Southeast of Grand Canyon National Park and north of Flagstaff, Arizona lies a sweep of several miles of land that's festooned with volcanoes and the remnants of volcanic eruptions. This region is called the San Francisco Volcanic Field. It includes several hundred volcanic features, including volcanoes large and small, lava flows, lava domes, and more. The centerpiece of the San Francisco Volcanic Field is the tight cluster of mountains called the San Francisco Range or San Francisco Peaks.

San Francisco Peaks - East Side

San Francisco Peaks as seen from the east. This view looks directly into the crater's open side.

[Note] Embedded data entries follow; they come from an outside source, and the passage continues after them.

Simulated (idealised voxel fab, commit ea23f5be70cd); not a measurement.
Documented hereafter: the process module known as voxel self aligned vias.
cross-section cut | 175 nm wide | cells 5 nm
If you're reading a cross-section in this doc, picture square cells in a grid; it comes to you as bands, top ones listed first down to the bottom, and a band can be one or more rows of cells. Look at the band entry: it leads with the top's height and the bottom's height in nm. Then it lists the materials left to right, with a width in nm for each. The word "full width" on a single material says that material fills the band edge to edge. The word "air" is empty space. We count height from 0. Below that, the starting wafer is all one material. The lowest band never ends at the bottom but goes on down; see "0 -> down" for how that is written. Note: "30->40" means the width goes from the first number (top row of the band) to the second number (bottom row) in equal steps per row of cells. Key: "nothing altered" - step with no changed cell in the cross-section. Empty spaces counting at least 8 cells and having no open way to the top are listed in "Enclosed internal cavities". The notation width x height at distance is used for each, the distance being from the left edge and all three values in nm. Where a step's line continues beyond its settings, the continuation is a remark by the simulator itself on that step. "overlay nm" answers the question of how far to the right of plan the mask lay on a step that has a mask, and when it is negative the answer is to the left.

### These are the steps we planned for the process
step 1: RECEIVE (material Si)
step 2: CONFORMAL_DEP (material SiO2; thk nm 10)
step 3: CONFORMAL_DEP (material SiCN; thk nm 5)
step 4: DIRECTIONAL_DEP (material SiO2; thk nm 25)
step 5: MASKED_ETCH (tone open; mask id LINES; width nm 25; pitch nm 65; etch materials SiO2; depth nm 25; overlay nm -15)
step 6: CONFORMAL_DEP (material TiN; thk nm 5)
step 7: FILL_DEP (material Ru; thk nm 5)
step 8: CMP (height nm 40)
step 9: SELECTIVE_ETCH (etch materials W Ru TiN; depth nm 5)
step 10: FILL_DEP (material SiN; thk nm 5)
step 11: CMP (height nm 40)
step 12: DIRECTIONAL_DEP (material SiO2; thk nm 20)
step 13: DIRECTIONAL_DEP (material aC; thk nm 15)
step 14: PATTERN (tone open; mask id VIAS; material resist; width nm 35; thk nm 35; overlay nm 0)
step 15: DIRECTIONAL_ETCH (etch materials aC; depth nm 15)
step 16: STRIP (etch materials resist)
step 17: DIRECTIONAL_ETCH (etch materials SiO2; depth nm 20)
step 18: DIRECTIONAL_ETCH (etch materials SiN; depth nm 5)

These six spires are the remnants of a huge volcano that blew its guts out in a lateral-blast explosion similar to the big Mount St. Helens eruption of May 1980. All six are more than 11,000 feet high. The center-right spire, with the white cap, is called Humphreys Peak. Its summit is the highest point in Arizona, 12,633 feet above sea level. The Colorado Plateau at this point is about 7,300 feet above sea level, so Humphreys Peak is about a mile above the surrounding land. The best estimate says that the original peak of the volcano was about 16,000 feet above sea level, nearly a mile higher than Humphreys Peak.

If you turn in the other direction, you can see Sunset Crater itself. Sunset Crater is a classic example of a cinder cone about a thousand feet high, with the steep sides typical of a cinder cone. At around a thousand years old, it's the youngest volcano in the area. The volcanoes of the San Francisco Volcanic Field show a distinct pattern of formation which indicates there's a weak hot spot deep underground here, which breaks through every now and then to form another volcano. Sunset Crater itself is probably extinct, but there's a definite possibility of further volcanic activity here.

Sunset Crater - West Side

Sunset Crater seen from the same place as the above view of San Francisco Peaks. This view shows its western side.

There are several overlooks and observation points in Sunset Crater Monument. From one, you can look over the main part of the Bonito Lava Flow, a flow of thick, doughy lava that originated from Sunset Crater and covered several hundred acres. Parts of Bonito Flow are still bare rock today, a thousand years later. Another overlook is at the top of Lennox Crater, a short cinder cone only 250 feet high (but very steep). Finally, a road winds north from Sunset Crater toward Wupatki National Monument; along this road, the Cinder Hills Overlook gives a look at the northeast side of Sunset Crater, including the red-rock rim that gave it its name.

Sunset Crater - North Side

Sunset Crater's northeastern side. A thousand years old, and the upper part of the cone is still bare rock.


North of Sunset Crater, the road leads to Wupatki National Monument, a spread of several hundred acres that includes several important archaeological sites. The major one is Wupatki Ruin itself, the remains of a small Sinagua Amerind village that dates from almost the same period as Sunset Crater. The main structure at Wupatki is an impressive piece of work, for all its age and partially ruined condition:

Wupatki Main Pueblo

This freestanding stone structure is built of blocks and bricks quarried from the surrounding bedrock, which is primarily a series of red-orange rock layers called the Moenkopi Formation. The pueblo was at least three stories high and may have contained thirty or more rooms. The Sinagua who built Wupatki and other pueblos in the area had no technology more advanced than hand tools -- no beasts of burden, no wagons or carts, nothing. Yet they built so well that this pueblo remains largely intact and recognizable close to eight hundred years after it was abandoned.

Lower Wupatki

This is the lower area of Wupatki Ruin, downhill and to the right of the main building. At left-center is a smaller pueblo, with only a few rooms. In the foreground is a circular kiva, or community meeting place, where all the adults could gather for ceremonies and meetings. In the distance at the right is another circular structure, a gaming court or ballcourt where kids played several types of games. (I didn't know this, but gaming and gambling were very popular among the pueblo Amerinds.) All round these structures were small gardens, wherever there was fertile ground (the Colorado Plateau is very dry, on the edge of being a desert). This pueblo may have supported fifty or sixty people, but probably not many more. Still, it was remarkably well constructed, and shows that humans can build some pretty nice places even without advanced technology.

As I left Sunset Crater Park, I stopped for a moment to take another picture of the San Francisco Peaks, this time looking almost directly south at them.

San Francisco Peaks - North Side

This photo does a wonderful job of showing the "beheaded cone" arrangement of the Peaks. Humphreys Peak is on the far right. Seen this way, there's no doubt they were once a single great mountain.